The Kangere cliché is widespread in the Great Lakes region of Zaire (Lakes Kivu and Tanganyika), where the Bembe, Fulero, Havu, Lega, Nyindu, Shi, Vira and others live. This cliché has been collected since the 1910s by missionary and colonial administrator researchers. Later it has been heavily used and interpreted in different ways. Thus certain modern scholars have made Kangere the first ‘king’ of the region and the ‘father’ of all bami, that is, the ‘kings’ of various ancient kingdoms existing on the shores of the Great Lakes, including Rwanda and Burundi! Their single aim was to refute the ‘Hamitic myth’.

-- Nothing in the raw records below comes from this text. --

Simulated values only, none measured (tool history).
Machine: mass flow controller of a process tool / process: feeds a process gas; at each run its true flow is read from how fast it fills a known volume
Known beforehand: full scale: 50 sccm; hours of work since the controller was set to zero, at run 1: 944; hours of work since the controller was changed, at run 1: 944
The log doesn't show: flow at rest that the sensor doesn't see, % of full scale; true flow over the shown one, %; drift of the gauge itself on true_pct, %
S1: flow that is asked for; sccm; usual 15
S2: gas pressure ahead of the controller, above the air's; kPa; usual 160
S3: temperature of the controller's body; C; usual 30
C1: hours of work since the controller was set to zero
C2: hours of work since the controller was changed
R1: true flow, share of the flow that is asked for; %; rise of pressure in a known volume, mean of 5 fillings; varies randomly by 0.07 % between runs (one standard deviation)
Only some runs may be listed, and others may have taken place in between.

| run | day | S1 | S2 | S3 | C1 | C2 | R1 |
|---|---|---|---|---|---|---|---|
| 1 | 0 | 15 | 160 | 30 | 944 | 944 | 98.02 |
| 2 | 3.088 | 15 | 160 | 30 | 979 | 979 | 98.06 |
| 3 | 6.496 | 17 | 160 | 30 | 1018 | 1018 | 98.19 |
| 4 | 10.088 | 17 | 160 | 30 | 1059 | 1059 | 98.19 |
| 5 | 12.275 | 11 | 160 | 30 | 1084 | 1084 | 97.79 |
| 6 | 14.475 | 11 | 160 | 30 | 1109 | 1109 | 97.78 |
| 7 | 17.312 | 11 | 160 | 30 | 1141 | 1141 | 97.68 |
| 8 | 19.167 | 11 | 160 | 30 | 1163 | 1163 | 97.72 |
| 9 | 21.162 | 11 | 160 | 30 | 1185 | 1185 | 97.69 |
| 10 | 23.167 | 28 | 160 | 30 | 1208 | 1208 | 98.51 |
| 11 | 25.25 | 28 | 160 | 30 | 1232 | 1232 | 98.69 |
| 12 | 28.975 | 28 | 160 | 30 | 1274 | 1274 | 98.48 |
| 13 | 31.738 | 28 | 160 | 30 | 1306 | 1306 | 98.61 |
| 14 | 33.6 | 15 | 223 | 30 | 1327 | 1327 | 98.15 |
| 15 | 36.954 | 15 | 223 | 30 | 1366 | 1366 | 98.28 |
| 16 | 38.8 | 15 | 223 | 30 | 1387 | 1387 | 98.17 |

In fact, the Kangere cliché is woven together from different elements taken from various ethnic groups of the region. Its elements were ordered at the same time that they were collected, in the course of the 1910s and the 1920s. They constitute an African response to the preoccupation of the colonial administration of those years: the creation of vast ethnic groups and politically and administratively viable entities. Whites wanted tribes, and blacks created them; whites wanted great chiefs, and blacks created them, the bami.
In their interpretation of the Kangere cliché, these researchers quite simply confused, erroneously, the ‘bwami symbol’ of personalized power (which existed in the area, and which chiefs of different ethnic groups possessed) with the ‘bwami state’ or kingdom, of recent, colonial creation.